Paul Kitagaki Jr. / The Sacramento Bee

UC Davis coach Ron Gould mentored Marshawn Lynch, Shane Vereen and C.J. Anderson as a longtime Cal assistant

UC Davis’ Gould coached three running backs playing in NFL conference title games

Published: Friday, Jan. 17, 2014 - 12:00 am

With NCAA letter-of-intent day less than three weeks away, UC Davis football coach Ron Gould doubts he’ll have much time to watch Sunday’s NFL conference championship games.

But Gould will sneak a peek now and then because three of his former protégés, all running backs from his 16 seasons as a Cal assistant coach, will suit up Sunday.

Marshawn Lynch is expected to play a key role for the Seattle Seahawks, who will hostthe 49ers in the NFC Championship Game.

Shane Vereen of the New England Patriots and C.J. Anderson of the Denver Broncos will be on opposite sidelines in the AFC title game in Denver.

“I’m so proud to have had the opportunity to have worked with them,” Gould said. “What a great thing for these young men and their families to see the culmination of all that hard work they’ve put in to result in being able to play in a championship game and to get a shot at going to a Super Bowl.”

Lynch is the most accomplished of Gould’s long line of current and former NFL running backs, which includes J.J. Arrington, Justin Forsett and Jahvid Best.

In seven seasons, first in Buffalo and then in Seattle, Lynch has rushed for 7,389 yards and 58 touchdowns.

Last Saturday, he rushed for a franchise-playoff record 140 yards and two touchdowns, including a clinching 31-yard score with 2:40 left – dubbed “Beast Quake II” – to help the Seahawks beat New Orleans 23-15.

The 5-foot-11, 215-pound Lynch, nicknamed “Beast Mode” for his powerful running style, often was called “He-Man” by his Cal teammates for his prodigious feats in the weight room.

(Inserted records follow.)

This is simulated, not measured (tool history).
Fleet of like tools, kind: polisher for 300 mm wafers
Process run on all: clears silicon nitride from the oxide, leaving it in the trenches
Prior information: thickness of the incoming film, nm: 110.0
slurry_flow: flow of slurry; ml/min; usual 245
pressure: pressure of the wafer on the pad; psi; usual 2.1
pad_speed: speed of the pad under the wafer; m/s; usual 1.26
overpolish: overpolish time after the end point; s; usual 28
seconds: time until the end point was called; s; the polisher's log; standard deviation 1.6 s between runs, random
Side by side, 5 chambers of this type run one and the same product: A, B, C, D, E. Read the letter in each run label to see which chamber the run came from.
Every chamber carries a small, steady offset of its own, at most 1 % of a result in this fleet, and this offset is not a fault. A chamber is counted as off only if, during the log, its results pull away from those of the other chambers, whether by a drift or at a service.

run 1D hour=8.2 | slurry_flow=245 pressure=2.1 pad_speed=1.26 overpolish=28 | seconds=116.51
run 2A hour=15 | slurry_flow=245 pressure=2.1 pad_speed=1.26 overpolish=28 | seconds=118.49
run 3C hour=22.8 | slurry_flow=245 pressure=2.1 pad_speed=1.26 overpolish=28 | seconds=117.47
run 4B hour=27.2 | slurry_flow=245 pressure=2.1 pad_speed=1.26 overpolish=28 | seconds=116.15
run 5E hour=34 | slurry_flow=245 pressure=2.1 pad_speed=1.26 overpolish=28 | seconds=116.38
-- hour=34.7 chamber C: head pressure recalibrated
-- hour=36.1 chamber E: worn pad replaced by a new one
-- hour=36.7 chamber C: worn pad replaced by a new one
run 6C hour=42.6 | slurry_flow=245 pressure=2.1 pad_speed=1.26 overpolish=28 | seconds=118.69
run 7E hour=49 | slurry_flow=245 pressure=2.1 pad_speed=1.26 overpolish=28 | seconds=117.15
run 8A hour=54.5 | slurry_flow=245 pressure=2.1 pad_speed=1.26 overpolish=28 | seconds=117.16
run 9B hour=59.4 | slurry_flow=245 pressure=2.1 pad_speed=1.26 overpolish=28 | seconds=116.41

“Marshawn has amazing natural strength,” Gould said. “Pound for pound, he may be one of the strongest guys I have ever coached.”

While enjoying his third consecutive 1,000-yard-plus season for the NFC West champions, Lynch also has drawn controversy for his longtime unwillingness to talk to the media. His silence ended this month but only because of the NFL’s threat of a $50,000 fine.

“I’m not sure what that’s all about, but knowing Marshawn, he can be a little shy, and he’s not a guy who likes to talk about himself,” Gould said. “It’s all about the team and his teammates. He’s a very humble guy.”

Gould said Lynch has a playful side. The coach remembers Lynch’s valiant performance in a 31-24 overtime win over Washington at Cal in 2006. After playing on two sprained ankles and scoring the winning touchdown for the then-No. 11 Bears, Lynch was nowhere to be found in the locker room after the game.

“We’re celebrating and wondering, ‘Where’s Marshawn?’ ” Gould said. “Turns out he’s on the field driving a cart around like a big kid.”

Lynch commandeered the cart so he could “ghost ride” – a tradition in his native Oakland in which drivers lean horizontally out of their open car doors – but the cart had no doors. So he drove haphazardly across Cal’s artificial turf while the student section roared its approval.

“I could’ve been upset, but all I could do was laugh,” Gould said. “Marshawn was always a super competitor and super talented. But I’m in awe of what he has done in the NFL.”

While Vereen and Anderson are unlikely to have as big an impact as Lynch on Sunday, Gould is just as proud of their accomplishments.

Vereen, a second-round pick by New England in 2011, is rotating with LeGarrette Blount and Stevan Ridley in New England’s new, highly successful run-oriented offense that helped decimate Indianapolis 43-22 last weekend. Vereen rushed five times for 17 yards and caught two passes for 16 more against the Colts.

“Shane is blessed with a lot of tools,” Gould said. “I know he was slowed by an injury (groin) for a while, but it looks like he’s coming around.”

Anderson, a rookie free-agent signee from Bethel High School in Vallejo, rushed for 69 yards on 15 carries (a 4.6 average) in Denver’s 10-6 exhibition win over the 49ers last August. He gained 38 yards on seven carries (a 5.4 average) in the regular season. Anderson was activated for last Sunday’s divisional playoff game against San Diego and played but had no carries or receptions.

Gould said Anderson made a big impression on the coach’s nephew, Zach Miller, a Broncos fan who was in Denver for Sunday’s game.

Miller, a sports administration major at Simpson College in Iowa, said he was so shocked that he couldn’t crack a smile when Anderson introduced him to John Elway, a Miller family favorite, after the game.

“That was very thoughtful of C.J. to do that,” Gould said. “I’ve been fortunate to coach a lot of very talented young men who have taken the time to give back and never forget where they came from.”